7) Failure: Governments and empires fail for these reasons:

    a) Debasement: because of the corruption of their currency, almost exclusively due to debasement,

    b) Overextension: the overextension of their obligations, largely through the pursuit of wars of expansion, or the pursuit of symbolic monuments such as the parthenon, but also including subsidies of the proletariat such as rome or contemporary western europe.

    c) Birth Rates: insufficient or excess birth rates – excess men creating revolution, insufficient men creating economic and military weakness.

    d) Money: shortage of money and credit,

    e) Trade Routes: changes in trade routes,

    f) Calculative Institutions: size in excess of their system of incentives and calculation for determining the use of resources – insufficient calculating technology such as accounting, property rights, and individual accountability.

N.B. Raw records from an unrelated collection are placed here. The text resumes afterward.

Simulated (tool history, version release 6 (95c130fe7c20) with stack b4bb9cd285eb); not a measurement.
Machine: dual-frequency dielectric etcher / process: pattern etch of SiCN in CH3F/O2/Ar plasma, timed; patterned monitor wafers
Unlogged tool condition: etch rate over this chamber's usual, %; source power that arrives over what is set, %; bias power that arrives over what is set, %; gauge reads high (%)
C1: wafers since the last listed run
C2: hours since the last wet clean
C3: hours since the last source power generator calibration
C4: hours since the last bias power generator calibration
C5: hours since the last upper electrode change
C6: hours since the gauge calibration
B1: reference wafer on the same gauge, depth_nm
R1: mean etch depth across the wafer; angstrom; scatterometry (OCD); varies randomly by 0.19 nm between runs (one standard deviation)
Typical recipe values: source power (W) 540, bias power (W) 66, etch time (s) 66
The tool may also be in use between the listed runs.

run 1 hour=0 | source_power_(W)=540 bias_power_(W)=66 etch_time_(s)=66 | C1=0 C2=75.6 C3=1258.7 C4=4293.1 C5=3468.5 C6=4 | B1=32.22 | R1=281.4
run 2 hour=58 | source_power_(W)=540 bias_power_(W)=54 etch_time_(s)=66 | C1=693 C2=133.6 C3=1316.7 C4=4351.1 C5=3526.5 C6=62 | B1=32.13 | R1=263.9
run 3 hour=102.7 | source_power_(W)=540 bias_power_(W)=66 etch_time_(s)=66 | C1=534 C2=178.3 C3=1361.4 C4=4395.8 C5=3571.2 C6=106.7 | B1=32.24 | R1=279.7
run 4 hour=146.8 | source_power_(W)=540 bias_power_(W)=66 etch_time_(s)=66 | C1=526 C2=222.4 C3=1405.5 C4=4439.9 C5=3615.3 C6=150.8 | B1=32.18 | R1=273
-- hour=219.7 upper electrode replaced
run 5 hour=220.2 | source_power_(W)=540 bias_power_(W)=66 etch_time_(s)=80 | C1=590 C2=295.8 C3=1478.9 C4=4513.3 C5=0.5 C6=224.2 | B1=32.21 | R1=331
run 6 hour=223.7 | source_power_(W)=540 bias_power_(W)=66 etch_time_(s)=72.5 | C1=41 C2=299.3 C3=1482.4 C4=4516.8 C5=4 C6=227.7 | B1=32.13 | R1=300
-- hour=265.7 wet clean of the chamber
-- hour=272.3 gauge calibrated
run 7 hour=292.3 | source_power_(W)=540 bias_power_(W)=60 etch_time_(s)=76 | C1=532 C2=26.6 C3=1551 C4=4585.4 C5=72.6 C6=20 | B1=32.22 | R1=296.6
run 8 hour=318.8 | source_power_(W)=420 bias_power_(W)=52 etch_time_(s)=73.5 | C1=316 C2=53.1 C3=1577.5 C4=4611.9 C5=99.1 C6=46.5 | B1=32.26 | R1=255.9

    g) Irrationalism: the degradation of political debate from the practical and empirical, first to rational then to moral – as the system of calculation breaks down.

    h) Cultural Habits/Opportunity Costs: the dissolution of the system of opportunity costs that are codified in property definitions, manners, ethics and morals – due to largely to immigration, or religious or ideological revolution – in other words, an ideological conversion of the system of property rights and it’s consequential impact on production and trade.

    i) Externalities: external military shocks and invasions,

    j) Disasters: losses to the capital structure from natural disasters.

8) Three Types Of Coercion

    a) Physical
    b) Moral
    c) Remunerative

9) Social and Economic Classes

10) Human Failure:

    a) Violence
    b) Theft
    c) Fraud
    d) Corruption

11) Failures Of Political Discourse
a) the multitude of transfers

12) The Hierarchy Of Argument

    a) sentiments
    b) analogy
    c) history
    d) reason
    e) science
    f) economics

13) Personal Ethics
a) Speak The Truth, and at worst say nothing
b) Do Nothing To Others You Would Not Want Done Unto You
c) Engage in no exchange wherein the other party will ever regret his purchase.

15) Social Problems In Advanced Society
a) The Loneliness and Anonymity Of The Division Of Labor and The Affect On Society
b) The Difference Between The Urban And The Rural
c) The Status Competition Between Groups who will seek political power to alter their condition.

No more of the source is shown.